Cricket the great balancing act

Whichever way you choose to look at it, cricket, like life, though unfair in itself, levels the playing field.

Think of cricket as you would Lady Justice: a blindfolded woman with a sword at her side, scales in hand, and an almost insatiable thirst for being the moral and material leveller of man.

Think of cricket as that nagging marriage: survival is based on partners seeking and successfully servicing the whims and petty needs of each other to maintain the grand mirage of compromise, partnership and long-term planning. 

Think of cricket as a return to simplicity where fancy footwork up and down tall orders takes you nowhere without a still head.

It’s little wonder then, that people stumble on cricket on television and wonder not only what the hell is going on, but what commentators might mean by ‘stance’, ‘timing’ or ‘fine leg’.

Whichever way you choose to look at it, cricket, like life, though unfair in itself, levels the playing field.  

In one form or another, fate, destiny, karma or sutra, short falls and quick fixes eventually catch up with even the most agile, a type of good riddance. Instead, it will always be discipline, technique and a balanced team that separates the sustainable winners from the one-hit wonders.

This is the game of cricket after all, and not a waffle express from your local Carrefour.

And now that we have reached the World Cup semi-finals, it is plain to see.

Cricketing algorithm 

Barring the impressive but freakish performance of New Zealand, the presence of the three subcontinental powerhouses in the final four proves the cricketing algorithm the most adaptable teams always advance through to the knockout phases of the competition. 

Sure, South Africa would be aggrieved, having danced all the right moves in the first round only to lose a knock-out game once again .And while the “chokers” seems once more a very good fit, closer inspection reveals this might not be so.

South Africa tossed aside the minnows like Goliaths would of any unassuming Davids without biblical prowess, but they stumbled against a schizophrenic yet determined English outfit. The Proteas then chased India’s imposing total like fearless soldiers riding on pristine white appaloosas (affirmative action notwithstanding) but people forget that this was against a deflated bowling attack and a physically challenged fielding performance.

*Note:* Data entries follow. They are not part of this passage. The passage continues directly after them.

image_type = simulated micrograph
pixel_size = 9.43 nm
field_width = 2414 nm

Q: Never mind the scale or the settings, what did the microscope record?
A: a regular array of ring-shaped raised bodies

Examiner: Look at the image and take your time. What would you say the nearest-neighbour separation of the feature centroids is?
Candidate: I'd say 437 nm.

The Indians might be imposing favourites but no matter how many runs they score, they are an unimposing bowling and fielding outfit. The battlefield might as well have been Kruger National Park and the enemy, hapless, starving Zimbabweans. All in all, during the round-robin phase, the South Africans were tested twice they squandered their chance on one occasion and on the other, they managed to just squeeze through.

It makes sense then for a knock out clash to have truly tested them. And they lost. Simple. Khalaas.

In fact, inspite of all the positive steps taken by the South African team at this tournament, including the liberal use of spin, this was a team uncharacterisically lacking genuine all-rounders down the order raising the question of team selection.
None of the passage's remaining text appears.